Founded in 2003 by software engineer Isaac Steidl, the site asked users to confirm that they were over 18, but they could quickly change their age once they gained access to the platform and chat with an invented username.
Over ten years Pelicot spoke to dozens of men online and asked them to rape his unconscious wife by posting: “I’m looking for a pervert accomplice to abuse my sleeping wife.”
Pelicot claimed on the forum that he and his wife shared a fetish for men having sex with her while she was asleep, not saying that she had no knowledge of his abuse.

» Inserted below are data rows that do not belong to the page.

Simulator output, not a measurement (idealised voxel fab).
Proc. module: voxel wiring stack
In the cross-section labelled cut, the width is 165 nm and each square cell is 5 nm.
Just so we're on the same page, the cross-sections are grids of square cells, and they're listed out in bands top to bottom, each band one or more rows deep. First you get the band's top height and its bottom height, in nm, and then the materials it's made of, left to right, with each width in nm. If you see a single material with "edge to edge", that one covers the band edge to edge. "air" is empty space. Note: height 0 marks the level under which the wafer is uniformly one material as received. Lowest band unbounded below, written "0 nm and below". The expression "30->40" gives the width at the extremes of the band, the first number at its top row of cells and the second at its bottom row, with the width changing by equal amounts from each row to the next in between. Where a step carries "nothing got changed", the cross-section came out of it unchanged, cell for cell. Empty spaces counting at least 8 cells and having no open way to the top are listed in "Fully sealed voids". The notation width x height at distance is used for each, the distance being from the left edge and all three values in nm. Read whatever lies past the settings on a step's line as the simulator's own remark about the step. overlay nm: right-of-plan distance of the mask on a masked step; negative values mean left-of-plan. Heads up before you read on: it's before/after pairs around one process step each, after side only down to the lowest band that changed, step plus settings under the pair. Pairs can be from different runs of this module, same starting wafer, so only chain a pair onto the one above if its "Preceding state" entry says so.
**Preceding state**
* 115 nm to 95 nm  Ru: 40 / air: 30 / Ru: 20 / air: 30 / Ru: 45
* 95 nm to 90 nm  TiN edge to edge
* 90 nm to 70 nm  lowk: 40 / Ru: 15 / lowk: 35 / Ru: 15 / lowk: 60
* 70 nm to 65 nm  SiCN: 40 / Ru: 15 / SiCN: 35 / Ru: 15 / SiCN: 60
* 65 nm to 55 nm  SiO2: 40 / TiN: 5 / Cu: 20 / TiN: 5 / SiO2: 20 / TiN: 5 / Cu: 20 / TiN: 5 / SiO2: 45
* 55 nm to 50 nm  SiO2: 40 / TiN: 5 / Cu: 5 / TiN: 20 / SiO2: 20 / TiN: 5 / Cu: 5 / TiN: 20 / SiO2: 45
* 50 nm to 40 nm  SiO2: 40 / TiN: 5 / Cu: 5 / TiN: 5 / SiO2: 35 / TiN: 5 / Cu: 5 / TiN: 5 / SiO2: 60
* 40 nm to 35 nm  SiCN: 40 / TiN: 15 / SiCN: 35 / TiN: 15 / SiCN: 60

During the trial some defendants claimed Gisèle’s ex-husband tricked them, others said he forced them to have sexual intercourse with her and that they were terrified. Others still argue they believed she was consenting or that her then-husband’s consent was sufficient.
Pelicot denied misleading the men, saying they knew exactly what they were doing.
Called “a den of predators” in France, human rights organisations, LGBTQ+ activists, and child protection associations all raised concerns over it.
After being involved in 23,000 reports of criminal activity with more than 480 victims, the website was finally shut down in June this year after France’s national anti-organised crime authority Junalco used a change in French law to hold administrators liable for activities on their sites.
Police believe 72 men had gone to the house to rape and abuse Gisèle, but they were not able to identify them all.